Description
1. Introduction
In this lab you will implement a Bayes Classifier and the Adaboost algorithm that
improves the performance of a weak classifier by aggregating multiple hypotheses generated across different distributions of the training data. Some predefined functions for
visualization and basic operations are provided, but you will have to program the key
algorithms yourself.
In this exercise we will work with three well known machine learning datasets for classification and see how different modeling assumptions affect the classification. Each dataset
is provided in the form of two csv files: datasetnameX.txt for the feature vectors and
datasetnameY.txt for the corresponding labels. You will be provided with functions
that will import the datasets into Python.

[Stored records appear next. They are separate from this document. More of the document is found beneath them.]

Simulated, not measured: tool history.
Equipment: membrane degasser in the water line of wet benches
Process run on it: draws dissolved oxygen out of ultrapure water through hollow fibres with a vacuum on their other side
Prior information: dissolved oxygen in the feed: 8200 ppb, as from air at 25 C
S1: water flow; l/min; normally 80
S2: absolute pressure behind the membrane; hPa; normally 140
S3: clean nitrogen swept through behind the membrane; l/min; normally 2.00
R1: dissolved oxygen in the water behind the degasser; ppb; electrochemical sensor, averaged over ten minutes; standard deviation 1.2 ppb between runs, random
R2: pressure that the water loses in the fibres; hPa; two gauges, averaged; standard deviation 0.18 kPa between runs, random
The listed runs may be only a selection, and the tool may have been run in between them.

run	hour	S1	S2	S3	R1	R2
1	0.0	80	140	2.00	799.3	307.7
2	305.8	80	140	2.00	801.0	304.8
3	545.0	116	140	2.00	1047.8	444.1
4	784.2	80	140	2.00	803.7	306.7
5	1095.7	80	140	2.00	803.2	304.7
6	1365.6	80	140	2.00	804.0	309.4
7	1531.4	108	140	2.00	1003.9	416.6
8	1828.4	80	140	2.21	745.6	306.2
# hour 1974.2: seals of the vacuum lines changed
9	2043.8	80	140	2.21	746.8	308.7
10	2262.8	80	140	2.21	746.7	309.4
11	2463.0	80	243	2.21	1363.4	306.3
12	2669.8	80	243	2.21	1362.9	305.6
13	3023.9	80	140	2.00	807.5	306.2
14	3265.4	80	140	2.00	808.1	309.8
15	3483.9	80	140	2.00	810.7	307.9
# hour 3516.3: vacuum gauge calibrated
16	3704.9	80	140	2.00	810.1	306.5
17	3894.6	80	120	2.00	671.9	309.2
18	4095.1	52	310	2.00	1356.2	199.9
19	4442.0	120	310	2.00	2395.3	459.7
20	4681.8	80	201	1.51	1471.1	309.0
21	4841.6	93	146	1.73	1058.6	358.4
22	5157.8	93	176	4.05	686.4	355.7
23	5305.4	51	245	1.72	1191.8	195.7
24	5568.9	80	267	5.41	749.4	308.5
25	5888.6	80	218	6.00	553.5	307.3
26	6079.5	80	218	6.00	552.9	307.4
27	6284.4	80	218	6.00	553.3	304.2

The datasets we will work with are the
following:
Figure 1. Example of Iris flower, by David Iliff. License: CC-BY-SA 3.0.
1.1. Iris. This dataset contains 150 instances of 3 different types of iris plants. The
feature consists of 2 attributes describing the characteristics of the Iris. Our task is to
classify instances as belonging to one of the types of Irises.
1.2. Vowel. This dataset contains 528 instances of utterances of 11 different vowels.
Our task is to classify instances as belonging to one of the types of the vowels.
Figure 2. Visualization of the different classes of vowels.
Figure 3. A few example images from the Olivetti faces dataset.
1.3. (Voluntary) Olivetti Faces. This dataset contains 400 different images of the
faces of 40 different persons, each person is represented by 10 images. The images
were taken at different times with varying lighting and facial expressions against a dark
homogeneous background. They are all grayscale, and 64×64 pixels. Our task is to
classify instances as belonging to one of the people.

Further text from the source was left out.